New corporate criminal offence of failure to prevent facilitation of tax evasion to include evasion of non-UK tax

Out-Law News | 16 Jul 2015 | 3:11 pm | 4 min. read

A new UK criminal offence for corporations who fail to take reasonable steps to prevent their agents from criminally facilitating tax evasion would apply even if it is non-UK tax that is being evaded. The proposed details of the new offence are set out in a consultation document published by HM Revenue & Customs (HMRC).

The proposed new offence aims to make corporations criminally responsible where they fail to take reasonable steps to prevent their agents from taking action to criminally facilitate another’s offence of tax evasion. It is proposed that it will apply to foreign corporations as well as UK ones.

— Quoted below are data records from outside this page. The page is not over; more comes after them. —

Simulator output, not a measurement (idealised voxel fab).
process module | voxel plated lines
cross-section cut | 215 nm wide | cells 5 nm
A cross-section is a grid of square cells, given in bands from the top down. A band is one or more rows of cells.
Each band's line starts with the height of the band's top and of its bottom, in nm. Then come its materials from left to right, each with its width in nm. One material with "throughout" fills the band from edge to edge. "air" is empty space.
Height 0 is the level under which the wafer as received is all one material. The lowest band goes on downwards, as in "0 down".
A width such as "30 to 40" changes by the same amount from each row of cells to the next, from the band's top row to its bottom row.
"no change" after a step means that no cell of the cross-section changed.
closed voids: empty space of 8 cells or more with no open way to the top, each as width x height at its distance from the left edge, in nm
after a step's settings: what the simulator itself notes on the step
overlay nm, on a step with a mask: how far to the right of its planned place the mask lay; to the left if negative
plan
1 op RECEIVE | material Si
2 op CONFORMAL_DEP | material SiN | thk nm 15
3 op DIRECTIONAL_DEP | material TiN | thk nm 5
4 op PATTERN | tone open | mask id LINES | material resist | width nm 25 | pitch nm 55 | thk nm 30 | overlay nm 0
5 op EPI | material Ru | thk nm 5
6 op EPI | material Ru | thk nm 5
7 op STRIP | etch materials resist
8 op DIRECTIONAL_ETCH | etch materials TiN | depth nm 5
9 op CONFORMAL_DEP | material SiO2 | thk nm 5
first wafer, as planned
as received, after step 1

Jason Collins, a tax expert at Pinsent Masons, the law firm behind Out-law.com, said: “The proposed legislation is extremely broad geographically, with foreign corporations falling within its scope, as well as UK corporations that facilitate the evasion of taxes overseas, even if there is no loss to HM Treasury in this country.”

“The proposed legislation allows HMRC to target a very broad range of organisations. It is not only banks that will be affected by the creation of the new criminal offence, but a long list of accountancy and law firms, trustees and financial advisers, and even support services like company formation providers, who should now be paying very close attention to the risks created by this legislation,” he said.

The legislation will be based on the Bribery Act 2010 which made it a criminal offence for a commercial organisation to fail to prevent bribery by a person associated with it. 

The consultation document sets out five areas where corporations could be liable for the new offence if their agents have the necessary 'mens rea' or intention. In order to be caught by the regime the agent must intend to do the act of facilitation; believe that his act is capable of assisting the perpetrator to commit an offence; and know the essential matters that constitute the perpetrator’s offence.

The conduct that will be within the regime includes acting as a broker or conduit by "arranging access to others in the 'supply' chain and providing introductions" or "providing planning and advice on the jurisdictions, investments and structures which will enable the taxpayer to hide their money".

Other conduct includes the "delivery of infrastructure" by setting up companies, trusts and other vehicles which are used to hide beneficial ownership; opening bank accounts; providing legal services and documentation which underpin the structures used in the evasion such as notary services and powers of attorney.

Corporations could also be liable if they are involved in "maintenance of infrastructure". Examples given of this include providing professional trustee or company director services including nominee services; and providing virtual offices, IT structures, legal services and documentation which obscures the true nature of the arrangements such as audit certificates.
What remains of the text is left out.